Studios should be game for 3D lessons

Does the Biz have it backwards?

Question for the movie industry: Is it possible you have this whole 3D thing backwards? Because after watching a lot of 3D and then catching up with the ESPN 3D gang at the X Games last week, I’m beginning to think you do.

You’re using 3D for event movies like “Pirates of the Caribbean” and superhero pictures, and within those pictures, you’re struggling to make 3D work with fast cutting and fast action.

At the same time, you’re also worried about audiences getting headaches and eyestrain, so you’re very timid with your use of 3D, whether you’re shooting native 3D or converting. “Harry Potter and the Deathly Hallows: Part 2,” “Thor,” “Captain America: The First Avenger” and “Green Lantern” all had 3D that was inoffensive but didn’t add much to the experience — but you’re charging more for it, which is making your audience feel ripped off.

(You’re also sinking huge resources into quality 3D and production and post while it’s leaving exhibition as the Wild West, but I’ll revisit that rant another time. And don’t get me started on the crummy stories you’ve put out in 3D.)

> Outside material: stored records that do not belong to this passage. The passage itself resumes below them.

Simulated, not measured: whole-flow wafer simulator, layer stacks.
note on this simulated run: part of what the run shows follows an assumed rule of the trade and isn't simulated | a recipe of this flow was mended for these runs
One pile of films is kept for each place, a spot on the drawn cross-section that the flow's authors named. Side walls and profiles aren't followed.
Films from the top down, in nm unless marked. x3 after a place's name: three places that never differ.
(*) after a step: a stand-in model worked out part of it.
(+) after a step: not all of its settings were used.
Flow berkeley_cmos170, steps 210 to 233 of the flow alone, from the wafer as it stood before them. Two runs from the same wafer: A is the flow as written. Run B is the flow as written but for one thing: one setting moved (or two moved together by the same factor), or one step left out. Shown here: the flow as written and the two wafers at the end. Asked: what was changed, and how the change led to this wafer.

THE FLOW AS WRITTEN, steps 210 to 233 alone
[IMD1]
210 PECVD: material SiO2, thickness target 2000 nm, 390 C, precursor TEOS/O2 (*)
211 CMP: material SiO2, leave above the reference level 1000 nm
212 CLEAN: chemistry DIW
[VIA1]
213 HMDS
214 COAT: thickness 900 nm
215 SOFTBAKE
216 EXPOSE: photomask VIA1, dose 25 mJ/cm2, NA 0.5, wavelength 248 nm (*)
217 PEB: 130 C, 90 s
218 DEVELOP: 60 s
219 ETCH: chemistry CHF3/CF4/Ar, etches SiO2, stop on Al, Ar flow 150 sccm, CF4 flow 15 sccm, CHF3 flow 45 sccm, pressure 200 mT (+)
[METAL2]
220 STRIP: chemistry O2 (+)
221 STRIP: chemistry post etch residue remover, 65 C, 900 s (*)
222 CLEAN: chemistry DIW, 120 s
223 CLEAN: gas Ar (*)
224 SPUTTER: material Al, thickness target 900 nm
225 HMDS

ESPN 3D, though, seems to have a different philosophy, and I think they have some lessons for you.

Now I’ll grant that since they shoot sports, and sports are about action, you and ESPN are on the same page. Well, sort of. But it turns out boxing, with its contained space and limited movement, is a lot easier to shoot with good 3D than big field sports like baseball and football. ESPN has also found it gets better 3D shots when they can get close to the action, as they can with boxing, wrestling and even basketball.

One benefit of 3D is it can add emotional impact to a scene. I’ve watched a ton of demos showing the same footage in 2D and 3D, and I can tell you that people pop in 3D — people, doing nothing but being people, are more interesting to watch in 3D than 2D. So maybe you should think about more intimate scenes, shot tighter, for 3D. I think “Crazy Stupid Love” and the scene when Ryan Gosling brings Emma Stone home, with its intimate acting moments in medium shots and close-ups, would have been better in 3D than, say, the exploding factory sequence in “Captain America,” with its fast action and long shots.

As for the question of comfort, watching “Potter” I couldn’t shake the suspicion Warner told lead 3D conversion vendor Imax: “We don’t want one complaint on Facebook about the 3D in ‘Harry Potter.’ ” But ESPN has a different approach.

“We believe that our 3D experience must be an impactful experience,” said Phil Orlins, coordinating producer for ESPN and the X Games. “It’s really hard to make it a positive experience for everybody. I mean as we all know, eyes and brains are not the same for everybody. One person sees something they think is magical, the other person says, ‘Hey. It’s a little too close for me.’ But we believe that (3D) has to make an impact or else there’s really no point to going down this road.” As a result, ESPN will risk making people uncomfortable for a moment to get that impact.

There is no consensus on what good, impactful 3D is, of course. Some auds and some pictures demand “eye popping,” off-the-screen 3D moments, some are happier with stereo depth. Orlins says that while he’s not looking for anyone to draw up guidelines, “it’s definitely on us to try to make it the best experience for the best majority of the audience. And making it comfortable for 100% doesn’t necessarily make it impactful for 90%. That’s a really tough balance to find.”

Hollywood, I get that 3D is working for you because you finally found something to charge more for — and if there was no upcharge, it would be too expensive. But remember, 3D is also helping drive d-cinema adoption and accelerate the abandonment of 35mm release prints, which saves you a bundle. It helps reduce piracy. The higher ticket price isn’t your only benefit from 3D.

So maybe you should try something different: a “smaller” movie, like a “Bridesmaids” or “Crazy Stupid Love,” in 3D. Or at least 3D in your action movies that aspires to something more than “not painful.” And maybe knock down that upcharge, to win back the auds you’re slowly driving away.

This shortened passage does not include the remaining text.